Much more visually successful, but rather ignored at the time, was Giovanni Michelotti’s re-skinned 507. Shown at the Turin show in October and November 1959, it disappeared into obscurity for 25 years, spent some time in America, and has now settled in Munich as part of BMW’s Mobile Tradition collection.

Classic & Sports Car – Out for the Count: Michelotti’s BMW 507

Michelotti was one of the most prolific stylists of his generation, active from the ’40s up to his death in 1980. To the British he will be best known for his Triumphs. From the cheerful Herald to the suave Stag, he brought Italian glamour to otherwise gloomy British streets.

Michelotti knocked out so many styles for so many different firms it would probably easier to list the makes he didn’t work for. He could turn his hand to anything: one-off exotica for international royalty to mass-market family saloons. 

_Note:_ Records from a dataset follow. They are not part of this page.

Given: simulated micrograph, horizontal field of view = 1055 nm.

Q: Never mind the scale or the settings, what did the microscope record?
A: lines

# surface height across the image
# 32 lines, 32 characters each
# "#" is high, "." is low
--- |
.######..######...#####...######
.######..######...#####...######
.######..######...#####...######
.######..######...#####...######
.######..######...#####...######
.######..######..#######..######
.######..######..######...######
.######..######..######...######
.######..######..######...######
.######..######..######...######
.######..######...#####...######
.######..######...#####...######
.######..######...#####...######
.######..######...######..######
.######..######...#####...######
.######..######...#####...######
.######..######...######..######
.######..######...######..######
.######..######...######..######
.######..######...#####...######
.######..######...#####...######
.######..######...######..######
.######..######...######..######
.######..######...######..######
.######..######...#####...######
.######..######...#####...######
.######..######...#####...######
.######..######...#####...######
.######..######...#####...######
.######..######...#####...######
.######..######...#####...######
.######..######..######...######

Munich isn’t far from Turin and BMW would have been well aware of Michelotti’s output yet, unlike Bertone and Pininfarina, he was more or less a one-man band who could style a car and organise the construction of a prototype, but had no facilities to build bodies in series.

There is, of course, a long tradition of Italian-styled Bavarian cars. Touring of Milan had famously bodied the streamlined 328 works racers and, post-war, most of the Italian coachbuilders worked on its chassis with varying degrees of aesthetic success.

Michelotti worked with Bayerische Motoren Werke on prototypes well into the ’60s, but the influence of the Latin houses lessened as BMW’s in-house talent grew in confidence and stature. 

Classic & Sports Car – Out for the Count: Michelotti’s BMW 507

There is no suggestion that his one-off 507 was a commission from BMW (although Michelotti was already a consultant, working on the shape of the 700) or that it was ordered by an individual. Michelotti merely wanted to do a more modern interpretation that he hoped would catch the attention of BMW management.

He began working on drawings in 1957 and, by July, had an initial draft that looked pretty close to the finished car, yet his original idea was to build a coupé rather than a roadster with a hardtop. 

Via the Italian importer, Alessandro Paolini of Casa dell’ Automobili, Michelotti bought a bare chassis from BMW, ‘70184’, which was delivered to Turin on 11 September 1958.

The shell was built in Modena by the Ferrari body maker Sergio Scaglietti and was mated to the chassis at the premises of Alfredo Vignale in Turin.

Classic & Sports Car – Out for the Count: Michelotti’s BMW 507

Presented at Turin, the car was badged simply BMW 3200. Since acquiring the car, BMW has struggled with what to call it, but has settled on 3200 Michelotti Vignale, thus acknowledging the stylist and the firm that finished the body.

There is a large ‘by G Michelotti’ script on the nose, plus discreet ‘Vignale’ badges on both front wings. Were it not for the three roundels, you could easily mistake it for a Maserati.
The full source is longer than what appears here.